The Trump administration is preparing to sign off on a major shift in retirement policy. A new executive order is being finalized that would open the door for 401(k) plans to invest directly in private equity. The directive instructs the Labor Department and the SEC to issue guidance allowing employers and plan administrators to include private-market assets in retirement portfolios. This move targets the $12.5 trillion held in defined-contribution plans and gives private equity firms access to a pool of capital they’ve been chasing for years2.
The timing is not random. Private equity firms are under pressure. Auditors are asking questions. Valuation marks are stretched. Liquidity is tight. Firms like Apollo, Blackstone and KKR are looking for new financing channels that don’t rely on institutional redemptions or public markets. Retail retirement accounts offer a steady inflow. If this order goes through, PE firms get access to long-duration capital with minimal redemption risk. That’s the play.
Empower Retirement already launched target-date funds with private market exposure. Apollo and State Street are involved. The structure uses collective investment trusts to bypass liquidity constraints and minimums. But the risks are real. Private equity funds carry high fees, opaque valuations and limited transparency. Most 401(k) participants have no experience with these assets. Fiduciary liability is about to spike.
The last time the Labor Department touched this issue was in 2020. Trump’s DOL issued guidance allowing private equity in managed portfolios. Biden’s DOL rolled it back in 2021. Now Trump is reversing that reversal. The order is expected to drop within days. No final date yet. But the industry is already positioning. Empower has 19 million participants. That’s scale. That’s flow. That’s exit liquidity.

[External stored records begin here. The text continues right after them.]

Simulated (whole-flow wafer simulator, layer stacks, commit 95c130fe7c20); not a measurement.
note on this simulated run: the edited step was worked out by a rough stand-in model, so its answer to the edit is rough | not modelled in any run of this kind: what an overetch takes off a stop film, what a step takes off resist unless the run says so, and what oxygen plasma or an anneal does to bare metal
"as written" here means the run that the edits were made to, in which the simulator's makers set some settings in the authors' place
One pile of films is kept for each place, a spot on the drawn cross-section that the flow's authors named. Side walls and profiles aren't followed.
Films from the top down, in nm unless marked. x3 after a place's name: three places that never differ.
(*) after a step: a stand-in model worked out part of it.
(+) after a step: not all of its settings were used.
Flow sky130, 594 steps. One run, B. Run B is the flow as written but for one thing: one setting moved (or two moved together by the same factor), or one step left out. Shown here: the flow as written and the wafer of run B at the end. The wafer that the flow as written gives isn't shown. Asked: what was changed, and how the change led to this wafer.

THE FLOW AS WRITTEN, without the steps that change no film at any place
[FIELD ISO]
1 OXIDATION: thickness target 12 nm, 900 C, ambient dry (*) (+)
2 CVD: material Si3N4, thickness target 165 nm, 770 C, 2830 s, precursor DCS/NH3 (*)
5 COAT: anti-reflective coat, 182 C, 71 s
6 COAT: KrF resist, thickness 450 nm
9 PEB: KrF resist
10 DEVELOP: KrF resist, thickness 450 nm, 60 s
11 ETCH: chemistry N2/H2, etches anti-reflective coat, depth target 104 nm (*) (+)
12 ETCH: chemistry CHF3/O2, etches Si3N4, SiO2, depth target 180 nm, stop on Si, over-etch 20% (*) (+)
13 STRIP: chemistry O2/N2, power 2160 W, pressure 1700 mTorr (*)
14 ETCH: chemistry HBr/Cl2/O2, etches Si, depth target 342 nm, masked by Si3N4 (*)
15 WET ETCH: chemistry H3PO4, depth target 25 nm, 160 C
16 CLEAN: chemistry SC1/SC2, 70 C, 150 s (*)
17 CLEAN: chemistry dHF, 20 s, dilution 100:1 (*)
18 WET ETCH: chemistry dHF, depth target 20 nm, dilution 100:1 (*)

Senator Elizabeth Warren is already pushing back. She sent a letter to Empower demanding answers on risk exposure. Her office cited bankruptcy data showing that 7 of the 10 largest corporate failures in Q1 2025 were tied to private equity ownership. The warning is clear. If this goes wrong, retirees eat the losses.
The SEC is expected to issue parallel guidance. Chair Paul Atkins has signaled support. The White House says the goal is diversification and wealth-building. Critics say it’s a bailout for overleveraged funds. Either way, the floodgates are opening. And once the money moves, it won’t come back out easily.